Prove directly from the axioms $(I1)-(I3)$ and $(B1)-(B4)$ that for any two distinct points A, B, there exists a point C with $A * C * B$.
My original thought was to use B2 to place a point D on the line AB s.t ABD holds then use it again to place a point E so that EBD holds but there is no guarantee doing this that E lies on the correct side of of A.
My next try was to use I3 to place a point F not on the line segment AB then connect AF and extend it with B2 to get G s.t $A*F*G$ now connect BG and we can use Paschs axiom on a line through the point F to say there is some point H either between BG or AB but this also become cyclic cause we can never guarantee that we place the point in between AB...

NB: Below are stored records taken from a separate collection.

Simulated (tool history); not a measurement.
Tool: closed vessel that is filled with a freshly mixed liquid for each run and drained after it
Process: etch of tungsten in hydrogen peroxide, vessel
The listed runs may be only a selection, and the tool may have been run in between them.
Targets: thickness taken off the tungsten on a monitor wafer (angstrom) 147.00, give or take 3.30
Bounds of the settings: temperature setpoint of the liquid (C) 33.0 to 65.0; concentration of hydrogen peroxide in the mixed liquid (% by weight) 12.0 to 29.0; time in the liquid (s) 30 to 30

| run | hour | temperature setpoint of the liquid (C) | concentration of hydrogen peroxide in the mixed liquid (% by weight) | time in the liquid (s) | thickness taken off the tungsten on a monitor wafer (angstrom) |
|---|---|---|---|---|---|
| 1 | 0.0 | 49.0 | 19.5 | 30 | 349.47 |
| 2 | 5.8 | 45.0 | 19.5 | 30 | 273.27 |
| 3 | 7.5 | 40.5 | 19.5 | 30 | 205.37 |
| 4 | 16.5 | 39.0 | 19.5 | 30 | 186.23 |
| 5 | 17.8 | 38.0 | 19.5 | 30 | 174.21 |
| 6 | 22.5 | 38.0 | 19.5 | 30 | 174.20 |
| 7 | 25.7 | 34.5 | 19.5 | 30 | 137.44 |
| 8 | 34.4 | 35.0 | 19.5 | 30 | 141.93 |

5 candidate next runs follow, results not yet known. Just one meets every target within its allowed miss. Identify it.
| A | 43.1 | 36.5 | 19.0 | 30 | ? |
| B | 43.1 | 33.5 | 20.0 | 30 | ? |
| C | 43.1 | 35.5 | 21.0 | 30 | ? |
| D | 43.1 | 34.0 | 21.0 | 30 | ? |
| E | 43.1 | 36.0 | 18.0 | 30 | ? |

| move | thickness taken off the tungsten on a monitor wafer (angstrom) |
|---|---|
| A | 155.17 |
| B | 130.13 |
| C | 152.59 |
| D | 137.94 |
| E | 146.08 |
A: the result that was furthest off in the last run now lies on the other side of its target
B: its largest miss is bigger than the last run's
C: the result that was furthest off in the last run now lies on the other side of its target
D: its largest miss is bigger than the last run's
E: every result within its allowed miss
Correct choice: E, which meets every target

I1)For every two points A and B there exists a line a that contains them both.
I2)There exist at least two points on a line.
I3)There exist at least three points that do not lie on the same line.
Axioms of betweeness
B1) If a point B lies between points A and C, B is also between C and A, and there exists a line containing the distinct points A, B, C.
B2) If A and B are two points, then there exists at least one point C on the line AB such that B lies between A and C.
B3) Of any three points situated on a line, there is no more than one which lies between the other two.
B4) Pasch's Axiom: Let A, B, C be three points not lying in the same line and let a be a line lying in the plane ABC and not passing through any of the points A, B, C. Then, if the line a passes through a point of the segment AB, it will also pass through either a point of the segment BC or a point of the segment AC.